Question: Eventually teams will form to look at individual instances. Will this group create a general framework for what we deploy? That (early lifecycle) question wasn't put in as part of this agenda Perhaps cover the early stage in another forum/group
Let's focus on one of the questions in terms of one of the products, and think through it in a straightforward sense. No product is well-known by everyone.
- Proposal: OCG, since there is a harder timeline. RelEng is trying to get rid of trebuchet, and ops is trying to get rid of salt (which trebuchet uses); goals to get rid of them this quarter, but OCG uses them
- OCG: Offline Content Generation (aka: making pdfs of articles/groups of articles). Replaced a system that was abandoned. Created by CScott and maybe Matt Walker, as part of an ad-hoc "sprint" team. Fell victim of the Eng reorg of 2015 (if it ever actually had an owner). CScott ended up in Editing, and this clearly was not an Editing feature; Readers didn't want to adopt this finished product; nobody wanted to turn it off.
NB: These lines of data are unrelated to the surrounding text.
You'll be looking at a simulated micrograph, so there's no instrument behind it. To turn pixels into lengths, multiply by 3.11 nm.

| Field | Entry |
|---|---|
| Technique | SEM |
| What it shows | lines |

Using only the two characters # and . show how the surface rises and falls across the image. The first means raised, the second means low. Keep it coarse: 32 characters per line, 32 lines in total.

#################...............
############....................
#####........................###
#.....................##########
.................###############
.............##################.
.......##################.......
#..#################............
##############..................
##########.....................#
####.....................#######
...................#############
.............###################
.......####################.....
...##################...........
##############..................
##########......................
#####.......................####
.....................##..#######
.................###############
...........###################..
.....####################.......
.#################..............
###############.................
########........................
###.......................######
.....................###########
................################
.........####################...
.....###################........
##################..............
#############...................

- There were other reasons why OCG is on the sunsetting block:
- OCG was very poorly architected and not reliable; requires manual interventions
- Doesn't really have an owner team, so firefighting and security issues; nobody to test
- We all agreed that OCG is not the way forward
- Not very important since users can generate PDF in their browser
- WMDE was involved, and there was a community wishlist item to improve rendering, but they didn't own it, so it ended up in Readers
- Agreement (by Readers) to shut it down in Aug which was revised to this quarter
- Olga is the PM for that area
- WMDE's Community wishlist survey included something that fits within OCG
- Original plan was not as a replacement, but in addition; then we found out there were problems with OCG.
- Readers picked it up and decided to shift everything to electron. But there was no specific team to pick it up.
- Few months later, Readers Web picked it up, and electron was not able to meet the requirements, so went into research stage
- ToC, page numbers
- We have 2 portions for books (concatenation OR post-processing(redo pagenumbers)), and we're ready for single articles
- We need concatenation for the basic story of creating a book; we'll deploy this and retire OCG as the renderer, as long as we can test and electron can handle
- After OCG is retired, we can look at post-processing to bring it to parity with OCG
- Compare OCG with electron?
- We looked into browser-based rendering; electron is a way to run chrome server-side
- We in services offered to run it in order to allow shutting down OCG; will require less maintenance; we worked with WMDE
- Now it is a production service; they rolled out a rendering service using it
- There are some issues with it, but at least it works; has improved a lot; Chrome now has a native headless render mode: https://phabricator.wikimedia.org/T172815
- Has been collab between Reading Infrastructure and Reading Web.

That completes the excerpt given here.